Zombieland is a fantastic movie, dudes. Well, it’s fantastic as long as you’re of a certain bent and enjoy very, very dark humor and loads of sarcasm. Yeah, I know, tailor made for this family.

Anyway, the main character has a list of rules that he says will help him survive the zombie apocalypse. One of those rules is No. 32: Enjoy the little things.

Here’s the deal. Although the movie has a lot to laugh about, I think Columbus (our protagonist) is right on the money with this one.

I got to thinking about this one yesterday when I was going to a meeting with a potential client. (For client, read someone who’s so afraid of words they actually thought hiring me was a good alternative to actually sitting down and writing something for themselves.)


To get into the office building, you had to go through either a push-open door or a rotating door. I was reaching to push open the regular door when I stopped. For just a second, I had this vivid flash of chasing my various young dudes through oh so very many rotating doors in their various youths. The laughter and (under my breath) swearing and giggling.

Now? Not so much. If the young dudes do use a rotating door, they’ll just push on through and then out the other side.

Not me. Not this time. I switched to the rotating door and, taking a quick look to make sure I wouldn’t be annoying anyone trying to get inside the lobby behind me, walked around a couple of times before finally exiting in the lobby. I got a strange look from the lady staffing the snack shop, but I didn’t care.
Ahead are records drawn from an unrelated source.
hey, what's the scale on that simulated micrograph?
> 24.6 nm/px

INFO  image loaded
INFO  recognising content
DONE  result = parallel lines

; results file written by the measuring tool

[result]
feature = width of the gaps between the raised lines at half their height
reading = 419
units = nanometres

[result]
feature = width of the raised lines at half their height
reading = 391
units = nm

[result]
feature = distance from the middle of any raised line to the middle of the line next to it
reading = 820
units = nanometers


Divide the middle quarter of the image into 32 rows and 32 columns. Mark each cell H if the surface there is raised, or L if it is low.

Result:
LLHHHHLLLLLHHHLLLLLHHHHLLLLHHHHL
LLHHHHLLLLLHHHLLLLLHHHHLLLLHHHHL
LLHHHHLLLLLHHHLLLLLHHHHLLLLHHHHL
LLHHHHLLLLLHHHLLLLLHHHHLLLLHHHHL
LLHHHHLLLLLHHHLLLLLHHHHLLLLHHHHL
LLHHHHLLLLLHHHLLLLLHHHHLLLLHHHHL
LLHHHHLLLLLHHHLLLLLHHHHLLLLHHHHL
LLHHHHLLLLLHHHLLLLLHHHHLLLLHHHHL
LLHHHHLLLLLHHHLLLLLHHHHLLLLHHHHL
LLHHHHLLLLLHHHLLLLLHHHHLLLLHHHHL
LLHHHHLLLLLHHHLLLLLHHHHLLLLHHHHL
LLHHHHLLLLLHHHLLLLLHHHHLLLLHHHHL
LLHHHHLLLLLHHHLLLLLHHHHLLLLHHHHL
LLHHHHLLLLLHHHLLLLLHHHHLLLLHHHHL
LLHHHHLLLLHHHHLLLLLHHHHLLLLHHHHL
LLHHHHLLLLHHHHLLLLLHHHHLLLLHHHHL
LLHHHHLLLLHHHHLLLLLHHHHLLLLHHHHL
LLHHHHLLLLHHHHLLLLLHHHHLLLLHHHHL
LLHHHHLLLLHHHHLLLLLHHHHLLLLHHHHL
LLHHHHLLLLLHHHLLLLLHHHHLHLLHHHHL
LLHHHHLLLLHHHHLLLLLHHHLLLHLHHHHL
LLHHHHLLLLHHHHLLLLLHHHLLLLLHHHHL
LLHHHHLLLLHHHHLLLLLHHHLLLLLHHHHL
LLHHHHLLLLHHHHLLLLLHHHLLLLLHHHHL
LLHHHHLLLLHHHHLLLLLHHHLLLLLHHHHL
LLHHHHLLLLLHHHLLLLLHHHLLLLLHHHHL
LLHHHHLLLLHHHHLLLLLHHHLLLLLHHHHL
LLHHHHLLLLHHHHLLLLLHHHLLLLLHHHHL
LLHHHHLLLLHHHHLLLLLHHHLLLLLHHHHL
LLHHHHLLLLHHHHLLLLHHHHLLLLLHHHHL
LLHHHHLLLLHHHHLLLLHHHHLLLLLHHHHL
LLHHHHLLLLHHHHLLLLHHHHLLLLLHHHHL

It was just a little thing, but it was fun. A short, sharp break from the everyday. A dip of the metaphorical toes into the sea of silliness that surrounds us all the time but which we hardly notice.

And why the heck not?

Columbus was right. The little things help to make all the rest of it bearable. Admiring a true craftman at her work. Taking a few minutes to watch the interplay of goldfinches, robins and cardinals around a bird feeder. Getting a quick laugh when you see a cat camped out under said bird feeder, waiting on stupid, stupid birds.

The good stuff, the little things, are all around us. We need only look for them. Which is what I’m going to do right now.